Rolling Stone on Tsarnaev: We must examine the complexities since he's in the same age group as many of our readers

As someone joked on Twitter: Dzhokhar Tsarnaev is in his sixties?

Our hearts go out to the victims of the Boston Marathon bombing, and our thoughts are always with them and their families. The cover story we are publishing this week falls within the traditions of journalism and Rolling Stone’s long-standing commitment to serious and thoughtful coverage of the most important political and cultural issues of our day. The fact that Dzhokhar Tsarnaev is young, and in the same age group as many of our readers, makes it all the more important for us to examine the complexities of this issue and gain a more complete understanding of how a tragedy like this happens. –THE EDITORS

Boston Mayor Tom Menino released this earlier:


Using Tsarnaev’s teen-dream selfie instead of something less flattering was in terribly bad taste, but look — they call him a “monster” right there on the cover, which is why the “Jaharem” is so irritated with RS too. I haven’t read the cover story yet but I’m not seeing any outrage about it on social media. it appears to be a fairly standard “how did the homegrown jihadi become a jihadi?” investigative piece of the sort that the NYT and Boston Globe were running after he was captured. In fact, Erik Wemple notes that this very same photo appeared on page one of the Times back in early May without making a blip on the public radar. Why the ferocious pushback against Rolling Stone, then? Says Wemple:

It’s utterly inscrutable and unpredictable. Timing, presentation, mood, photo-cropping, differing perceptions of the role of these two publications — they all play a role in explaining why today we have a baseless explosion of public outrage and had very little reaction back in May.
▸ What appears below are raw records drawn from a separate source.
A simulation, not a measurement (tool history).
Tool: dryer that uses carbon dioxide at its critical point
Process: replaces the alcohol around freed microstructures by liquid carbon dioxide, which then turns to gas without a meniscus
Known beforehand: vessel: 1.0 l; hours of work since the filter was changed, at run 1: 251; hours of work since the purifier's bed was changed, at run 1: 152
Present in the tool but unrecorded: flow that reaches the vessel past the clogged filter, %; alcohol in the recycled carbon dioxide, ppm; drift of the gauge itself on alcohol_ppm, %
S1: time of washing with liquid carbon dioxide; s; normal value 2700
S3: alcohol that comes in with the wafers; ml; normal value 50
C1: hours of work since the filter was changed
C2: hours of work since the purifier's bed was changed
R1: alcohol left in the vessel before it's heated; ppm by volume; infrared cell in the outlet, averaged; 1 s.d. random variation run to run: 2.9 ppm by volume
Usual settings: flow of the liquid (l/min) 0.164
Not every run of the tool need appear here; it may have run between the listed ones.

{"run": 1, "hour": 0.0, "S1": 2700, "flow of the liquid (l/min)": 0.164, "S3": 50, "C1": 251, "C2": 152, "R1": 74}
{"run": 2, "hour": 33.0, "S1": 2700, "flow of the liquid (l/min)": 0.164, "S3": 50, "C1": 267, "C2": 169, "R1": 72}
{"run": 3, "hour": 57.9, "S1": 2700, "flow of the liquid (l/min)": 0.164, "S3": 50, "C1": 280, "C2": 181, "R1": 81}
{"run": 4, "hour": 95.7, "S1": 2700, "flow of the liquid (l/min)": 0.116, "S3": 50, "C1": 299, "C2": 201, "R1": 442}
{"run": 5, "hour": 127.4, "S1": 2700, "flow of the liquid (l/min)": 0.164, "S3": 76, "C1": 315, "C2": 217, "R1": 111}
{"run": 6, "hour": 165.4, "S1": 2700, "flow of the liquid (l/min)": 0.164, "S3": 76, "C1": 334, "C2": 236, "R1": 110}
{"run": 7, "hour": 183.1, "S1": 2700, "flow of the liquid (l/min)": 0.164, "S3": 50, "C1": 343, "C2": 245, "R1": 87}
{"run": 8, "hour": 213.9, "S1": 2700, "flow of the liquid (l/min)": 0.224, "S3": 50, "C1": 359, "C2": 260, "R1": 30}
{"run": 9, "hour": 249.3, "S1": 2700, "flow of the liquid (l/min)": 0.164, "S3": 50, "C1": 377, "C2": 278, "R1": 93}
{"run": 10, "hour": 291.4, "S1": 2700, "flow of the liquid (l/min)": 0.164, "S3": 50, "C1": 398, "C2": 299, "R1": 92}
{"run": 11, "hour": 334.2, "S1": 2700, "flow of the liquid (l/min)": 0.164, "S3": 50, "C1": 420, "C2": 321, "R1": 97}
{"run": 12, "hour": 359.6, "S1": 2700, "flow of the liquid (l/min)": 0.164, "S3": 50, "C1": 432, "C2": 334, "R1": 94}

“Role” is the key. This is a simplification since RS does do real journalism, but the Times is essentially an organ for reporting news and Rolling Stone — or at least the cover of Rolling Stone — is essentially an organ for manufacturing pop-culture icons. Even now, with the magazine projecting a fraction of the influence it used to, landing the cover is a major benediction of celebrity status. (Ahem.) The editors must have brain damage if they didn’t realize that placing a flattering self-taken photo of this degenerate into that cultural context wouldn’t rub people the wrong way, especially with the “Free Jahar” idiots running around insisting that someone this dreamy can’t possibly be guilty. On top of that, I think maybe RS is suffering today for its own, and the wider media’s, previous sins in being a bit too flirty with radical chic. I don’t think they’re trying to glorify Tsarnaev, but I also don’t blame anyone who’s not inclined to give them the benefit of the doubt. How many thousand “root causes” apologias have you read over the past 10 years? How many stupid media tributes to transgression for transgression’s sake have you been forced to digest? If there’s an overreaction today, it may simply be an eruption of frustration from the cumulative effect of underreaction to earlier wrongs. Maybe this will make them, and other pubs, think twice about playing footsie with the more malignant elements of the counterculture going forward.